There is Nothing More Festive Than a Monkey
My wife and I enjoy going to a good festival. The emphasis there would be on good. We love Lilyfest, which is festival dedicated to lilies (rather than Lily Tomlin). I went to The Mothman festival last year and had a blast (whole other story).
We stay away from the really crowded ones or we go early enough to avoid all the people. With Calvin with us, we have to be doubly aware of how easy or difficult it is to get around.
So, we thought we had it all under control when we packed up and went to the London, Ohio Strawberry Festival. The website for the festival said all booths would be open by 9am. So when we got there at about 10am and there was no crowd, we were sure we had planned well.
Except, about 75% of the booths weren’t open. Which was ok. Most of the booths were food related and we weren’t quite hungry yet. We strolled with our boy through wide-open streets. We quickly discovered something; The Strawberry Festival was suffering from a distinct lack of strawberries.
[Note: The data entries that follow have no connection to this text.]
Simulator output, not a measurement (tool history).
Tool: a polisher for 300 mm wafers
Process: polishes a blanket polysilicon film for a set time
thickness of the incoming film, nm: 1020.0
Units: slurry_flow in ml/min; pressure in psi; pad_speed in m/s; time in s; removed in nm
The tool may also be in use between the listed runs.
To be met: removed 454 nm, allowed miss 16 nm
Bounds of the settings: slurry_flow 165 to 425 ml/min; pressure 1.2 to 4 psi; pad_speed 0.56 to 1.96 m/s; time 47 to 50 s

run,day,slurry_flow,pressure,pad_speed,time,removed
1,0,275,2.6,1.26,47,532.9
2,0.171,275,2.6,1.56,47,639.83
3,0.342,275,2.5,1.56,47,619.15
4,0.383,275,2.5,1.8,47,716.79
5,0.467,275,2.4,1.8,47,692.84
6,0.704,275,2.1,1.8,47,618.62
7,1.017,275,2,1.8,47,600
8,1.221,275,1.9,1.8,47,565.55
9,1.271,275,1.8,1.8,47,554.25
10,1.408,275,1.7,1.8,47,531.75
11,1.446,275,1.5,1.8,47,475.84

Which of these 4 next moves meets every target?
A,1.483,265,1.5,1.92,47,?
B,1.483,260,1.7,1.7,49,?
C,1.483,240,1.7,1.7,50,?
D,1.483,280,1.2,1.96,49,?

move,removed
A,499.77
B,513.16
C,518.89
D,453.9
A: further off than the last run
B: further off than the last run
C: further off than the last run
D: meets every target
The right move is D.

This isn’t something you expect of a festival is it? Having a hard time finding the object that a festival is named for?
I guess I envisioned strawberries everywhere! Bushels of them, piles of them littering the streets – and strawberry-related products just waiting to be devoured. But apparently, I dream too big. I managed to find a booth that sold strawberry crush, which was yummy, but in no way made anywhere near the strawberry festival (Did you notice I’ve stopped capitalizing the festival at this point?). There was one (one!) booth that sold strawberry pie. Another that sold strawberry shakes and ice cream and few other booths with lame attempts at incorporating the fruit into their menu.
Then of course, there were the booths with deep fryers. Yes, there was the typical street fair stuff – tenderloins, wings, catfish. But we managed to park ourselves in front of the one that sold…
Wait for it…
DEEP FRIED STRAWBERRY TWINKIES!!!! (Smothered in strawberry sauce, with slices of strawberry on top)!!!
Oh, yeah. My wife and I bought one. And split it. Not that splitting it really made the calorie count go down by much, but hey, we tried.
It was mighty, mighty, awfully, tremendously wonderful.
We had to wait fifteen minutes for them to fire up the deep fryer and prepare one for us. Oddly enough, they hadn’t expected anyone to want one of these monstrosities for breakfast. Huh. Welcome to Central Ohio.
So, the rest of the ‘festival’ (You notice I’ve not only stopped capitalizing it, but I’ve now left off ‘strawberry’, right?) consisted of people set up to sell their stuff, which was about 12% strawberry related. We opted not to stay for lunch and barely acknowledged the gentlemen who attempted to get us to try our luck at the ring toss, balloon bust and gold fish ping-pong ball games on the way out.
One odd note to the whole thing. There was a booth set up that consisted of a couple of stands, an umbrella and a stool. The sign (which you can read in the picture in the right hand corner of my journal) read ‘Give the Monkey 25cents for good luck… please no pennies nickels or dimes. THANK YOU!’ It said something on the other stand about giving the monkey $5 to get a picture with him.
Seriously? A good luck monkey at the fest (you see what I did there, right?)?
How does that work, exactly? I love monkeys, but when did it become good luck to give them your laundry money? Did I miss that rhyme in school?
Step on a crack break your mamma’s back, give a monkey a quarter, your life will be in order?
And is it bad luck not to give him your change? Am I screwed now that I didn’t do it? If I had given him a Franklin, would I have had really good luck? Or just a bunch of pictures with the little hairball?
I’ll never know. We left before the monkey showed up. Which was too bad because I feel like seeing that would have made everything else more forgivable.